Dask .categorize very slow

243 Views Asked by At

I am trying to use Dask in an effort to perform feature extraction on a very large dataset (feature extraction using tsfresh), however I am having trouble with very long processing times.

My data looks as follows.

pd dataframe

I have it all stored in Parquet files on my hard-drive.

To begin with I import the data into a Dask dataframe using the following code.

import dask
from dask import dataframe as dd

df = dd.read_parquet("/Users/oskar/Library/Mobile Documents/com~apple~CloudDocs/Documents/Studies/BSc Sem 7/Bachelor Project/programs/python/data/*/data.parquet")

I then initialise a Dask cluster.

from dask.distributed import Client, LocalCluster

cluster = LocalCluster(n_workers=8,
                       threads_per_worker=1, 
                       scheduler_port=8786, 
                       memory_limit='2GB')

cluster.scheduler_address

After that I start a Dask client.

from tsfresh.utilities.distribution import ClusterDaskDistributor

dask_distributor = ClusterDaskDistributor(address="127.0.0.1:8786")

dask_distributor.client

I then melt 'df'...

dfm = df.melt(id_vars=["id", "time"],
              value_vars=['FP1-F7','F7-T7','T7-P7','P7-O1','FP1-F3','F3-C3','C3-P3','P3-O1','FP2-F4','F4-C4',
                          'C4-P4','P4-O2','FP2-F8','F8-T8','T8-P8','P8-O2','FZ-CZ','CZ-PZ','T7-FT9','FT9-FT10',
                          'FT10-T8'],
              var_name="kind",
              value_name="value")

... and group it.

dfm_grouped = dfm.groupby(["id", "kind"])

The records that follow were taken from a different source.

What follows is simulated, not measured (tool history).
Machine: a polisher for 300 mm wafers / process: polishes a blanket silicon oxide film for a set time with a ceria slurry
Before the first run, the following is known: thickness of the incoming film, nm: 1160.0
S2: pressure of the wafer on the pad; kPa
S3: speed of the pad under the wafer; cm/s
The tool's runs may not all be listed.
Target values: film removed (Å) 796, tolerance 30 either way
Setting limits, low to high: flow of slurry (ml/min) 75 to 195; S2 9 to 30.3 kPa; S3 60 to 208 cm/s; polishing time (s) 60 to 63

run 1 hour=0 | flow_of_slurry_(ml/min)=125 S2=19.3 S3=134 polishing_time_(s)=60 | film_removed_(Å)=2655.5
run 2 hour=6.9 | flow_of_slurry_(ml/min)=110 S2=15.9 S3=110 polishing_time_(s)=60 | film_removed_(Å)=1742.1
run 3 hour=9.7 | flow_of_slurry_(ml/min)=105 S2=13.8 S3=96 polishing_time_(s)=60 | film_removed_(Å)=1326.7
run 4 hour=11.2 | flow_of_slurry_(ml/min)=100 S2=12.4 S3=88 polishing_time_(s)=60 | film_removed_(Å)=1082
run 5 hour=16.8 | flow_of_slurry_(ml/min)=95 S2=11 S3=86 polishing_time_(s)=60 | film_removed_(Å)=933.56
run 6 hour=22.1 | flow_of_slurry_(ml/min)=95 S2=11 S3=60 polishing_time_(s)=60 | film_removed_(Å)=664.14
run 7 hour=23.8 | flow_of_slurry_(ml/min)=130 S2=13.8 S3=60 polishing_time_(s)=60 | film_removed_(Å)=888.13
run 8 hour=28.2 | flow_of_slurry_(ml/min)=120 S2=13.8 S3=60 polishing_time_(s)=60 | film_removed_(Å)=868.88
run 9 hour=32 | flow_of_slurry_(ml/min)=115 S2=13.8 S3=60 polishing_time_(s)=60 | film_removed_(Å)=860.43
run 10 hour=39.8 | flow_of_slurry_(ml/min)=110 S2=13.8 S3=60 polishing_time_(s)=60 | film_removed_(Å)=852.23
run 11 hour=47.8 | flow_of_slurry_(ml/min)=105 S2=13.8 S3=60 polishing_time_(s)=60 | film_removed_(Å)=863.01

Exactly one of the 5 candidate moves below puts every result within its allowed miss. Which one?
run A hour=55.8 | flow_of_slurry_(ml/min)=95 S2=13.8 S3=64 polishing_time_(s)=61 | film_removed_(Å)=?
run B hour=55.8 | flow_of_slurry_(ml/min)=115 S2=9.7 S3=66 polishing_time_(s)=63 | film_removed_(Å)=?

I then create an instance of 'dask_feature_extraction_on_chunk'.

from tsfresh.convenience.bindings import dask_feature_extraction_on_chunk
from tsfresh.feature_extraction.settings import MinimalFCParameters

features = dask_feature_extraction_on_chunk(dfm_grouped, 
                                            column_id="id", 
                                            column_kind="kind",
                                            column_sort="time",
                                            column_value="value", 
                                            default_fc_parameters=MinimalFCParameters())

And I then finally try to categorize it. Now this is what takes absolutely forever. And I'm wondering if it is possible to speed up this process?

features = features.categorize(columns=["variable"])

After that I intend on resetting the index and pivoting the table; presumably this will take forever also.

features = features.reset_index(drop=True)

feature_table = features.pivot_table(index="id",
                                     columns="variable",
                                     values="value",
                                     aggfunc="sum")

Not to mention the actual computation..

df_features = feature_table.compute()

Again - is there any way I can set up my Dask to allow for faster computation? My computer has 16GB of memory. Thank you.

1

There are 1 best solutions below

0
Weston A. Greene On

Calling .categorize triggers a compute of the full pipeline in order to get the set of categories.

To schedule a lazy categorization, use .astype({'mycol': 'category', ...}). this won't offer some of the optimizations available when categories are known, but it will preserve the laziness of the operation.

(Credit to the comments made by @Michael_Delgado; however, I could not confirm his claim that the docs mention that .categorize will trigger a compute().)